Re: [PATCH v2] x86: bring back rep movsq for user access on CPUs without ERMS

Mateusz Guzik <mjguzik@xxxxxxxxx> · Fri, 1 Sep 2023 17:20:41 +0200

On 8/30/23, Linus Torvalds <torvalds@xxxxxxxxxxxxxxxxxxxx> wrote:
> Side note, if you want to play around with the user copy routines (or
> maybe Borislav wants to), I have a patch that handles a couple of
> common cases statically.
>

No thanks mate, I'm good ;) (but see below)

> In particular, it should help with copying structures - notably the
> 'stat' structure in cp_new_stat().
>

So my first side note is that I agree this is going to help a bunch of
cases, but I disagree about this one.

cp_new_stat and the counterpart for statx can dodge this rep mov by
filling user memory directly.

I know for a fact statx already had that implemented, but it was
before (or around the time) SMAP was introduced -- afterwards all the
__put_user were shafting performance big time. As the kernel did not
have support for delineating several accesses in a row, code got
reworked to the usual massage locally and copyout. I can't be arsed to
check but I suspect it was the same story with cp_new_stat. The
necessary machinery is implemented for quite some time now but nobody
revisited the area.

I'm going to patch this, but first I want to address the bigger
problem of glibc implementing fstat as newfstatat, demolishing perf of
that op. In their defense currently they have no choice as this is the
only exporter of the "new" struct stat. I'll be sending a long email
to fsdevel soon(tm) with a proposed fix.

> The attached patch is entirely untested, except for me checking code
> generation for some superficial sanity in a couple of places.
>
> I'm not convinced that
>
>     len >= 64 && !(len & 7)
>
> is necessarily the "correct" option, but I resurrected an older patch
> for this, and decided to use that as the "this is what
> rep_movs_alternative would do anyway" test.
>
> And obviously I expect that FSRM also does ok with "rep movsq", even
> if technically "movsb" is the simpler case (because it doesn't have
> the alignment issues that "rep movsq" has).
>

So I was wondering if rep movsq is any worse than ERMS'ed rep movsb
when there is no tail to handle and the buffer is aligned to a page,
or more to the point if clear_page gets any benefit for going with
movsb.

The routine got patched to use it in e365c9df2f2f ("x86, mem:
clear_page_64.S: Support clear_page() with enhanced REP MOVSB/STOSB"),
which was a part of a larger patchset sprinkling ERMS over string ops.
The commit does not come with any numbers for it though.

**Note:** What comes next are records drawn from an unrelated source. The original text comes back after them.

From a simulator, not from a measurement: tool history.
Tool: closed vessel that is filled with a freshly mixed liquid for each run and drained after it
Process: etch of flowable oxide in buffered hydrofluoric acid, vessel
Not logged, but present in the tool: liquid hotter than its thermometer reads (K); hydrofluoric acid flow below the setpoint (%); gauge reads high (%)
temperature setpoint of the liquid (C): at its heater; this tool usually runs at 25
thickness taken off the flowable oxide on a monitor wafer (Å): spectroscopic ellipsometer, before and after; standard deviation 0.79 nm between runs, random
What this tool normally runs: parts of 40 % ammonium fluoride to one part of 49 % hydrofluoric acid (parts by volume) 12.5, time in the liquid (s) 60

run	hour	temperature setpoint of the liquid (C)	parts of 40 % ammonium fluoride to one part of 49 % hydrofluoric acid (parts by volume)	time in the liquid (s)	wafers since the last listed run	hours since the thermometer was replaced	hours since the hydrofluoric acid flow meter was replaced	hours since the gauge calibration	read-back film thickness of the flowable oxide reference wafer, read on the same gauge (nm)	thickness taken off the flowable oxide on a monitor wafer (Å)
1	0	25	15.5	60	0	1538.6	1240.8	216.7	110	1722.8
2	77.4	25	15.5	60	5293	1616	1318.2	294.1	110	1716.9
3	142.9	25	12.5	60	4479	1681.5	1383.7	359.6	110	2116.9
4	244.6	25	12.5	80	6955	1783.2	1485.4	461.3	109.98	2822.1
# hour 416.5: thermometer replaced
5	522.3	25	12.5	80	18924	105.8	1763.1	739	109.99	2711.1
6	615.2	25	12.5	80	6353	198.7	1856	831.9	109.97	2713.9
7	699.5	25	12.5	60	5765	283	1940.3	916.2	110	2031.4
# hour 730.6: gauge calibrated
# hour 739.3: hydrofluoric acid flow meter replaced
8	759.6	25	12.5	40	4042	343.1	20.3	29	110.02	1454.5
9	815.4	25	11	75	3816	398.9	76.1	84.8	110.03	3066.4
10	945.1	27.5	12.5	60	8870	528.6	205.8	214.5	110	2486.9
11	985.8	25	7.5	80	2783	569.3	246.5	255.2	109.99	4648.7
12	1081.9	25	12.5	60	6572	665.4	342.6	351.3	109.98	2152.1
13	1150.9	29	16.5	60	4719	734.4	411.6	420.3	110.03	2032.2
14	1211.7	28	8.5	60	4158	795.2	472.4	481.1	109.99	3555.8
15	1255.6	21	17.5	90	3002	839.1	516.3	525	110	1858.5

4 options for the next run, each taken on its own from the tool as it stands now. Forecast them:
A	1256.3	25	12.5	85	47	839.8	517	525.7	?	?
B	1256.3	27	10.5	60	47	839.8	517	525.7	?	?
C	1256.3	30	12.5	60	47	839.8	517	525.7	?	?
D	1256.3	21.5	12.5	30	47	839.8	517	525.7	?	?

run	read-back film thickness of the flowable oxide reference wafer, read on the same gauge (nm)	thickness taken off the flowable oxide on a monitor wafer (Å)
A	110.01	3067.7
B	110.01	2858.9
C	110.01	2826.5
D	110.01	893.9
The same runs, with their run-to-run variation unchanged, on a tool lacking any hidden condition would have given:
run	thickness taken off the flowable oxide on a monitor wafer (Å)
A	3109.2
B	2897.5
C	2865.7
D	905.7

I did a quick test with page_fault1 from will-it-scale with both
variants on Sapphire Rapids and got the same result, but then again
that's just one arch -- maybe something really old suffers here?

Not having to mess with alternatives would be nice here. That said I'm
just throwing it out there, I have no intention of pursuing it at the
moment.

As a heads up what I *do* intend to do later is add back rep to memcpy
and memset for sizes >= 64.

Gathering stats over kernel build: bpftrace -e
'kprobe:memcpy,kprobe:memset  { @ = lhist(arg2, 64, 16384, 512); }'

@[kprobe:memcpy]:
(..., 64)        3477477 |@@@@@@@@@@@@@@@@@@@@@@@@@@@@@@@@@@@@@@@@@@@@@@@@@@@@|
[64, 576)        1245601 |@@@@@@@@@@@@@@@@@@                                  |
[576, 1088)        44061 |                                                    |
[1088, 1600)          11 |                                                    |
[1600, 2112)           9 |                                                    |
[2624, 3136)           1 |                                                    |
[3136, 3648)           2 |                                                    |
[3648, 4160)         148 |                                                    |
[4160, 4672)           0 |                                                    |

@[kprobe:memset]:
(..., 64)       20094711 |@@@@@@@@@@@@@@@@@@@@@@@@@@@@@@@@@@@@@@@@@@@@@@@@@@@@|
[64, 576)       11141718 |@@@@@@@@@@@@@@@@@@@@@@@@@@@@                        |
[576, 1088)        28948 |                                                    |
[1088, 1600)       59981 |                                                    |
[1600, 2112)       11362 |                                                    |
[2112, 2624)       13218 |                                                    |
[2624, 3136)       14781 |                                                    |
[3136, 3648)       15839 |                                                    |
[3648, 4160)       48670 |                                                    |
[7744, 8256)           1 |                                                    |
[16K, ...)         32491 |                                                    |

[I removed rows with no hits; also I had a crap hack so that bpftrace
can attach to these]

This collects sizes bigger than 64, with a 512 byte step. While vast
majority of calls are for sizes which are very small, multikilobyte
uses keep showing up making it worthwhile.

I'm going to try to work out alternative_jump which avoids the current
extra nops and which works on both gcc and clang (or in the worst case
I'll massage what you had for gcc and let clang eat the nops, with the
macro hiding the ugliness).

I make no commitments when I get to it, but probably early September.

btw these string ops would probably benefit from overlapping stores
instead of 1 or 8 byte loops, but I'm not submitting any patches on
that front for now (and in fact would appreciate if someone else
sorted it out) :)

Cheers,
-- 
Mateusz Guzik <mjguzik gmail.com>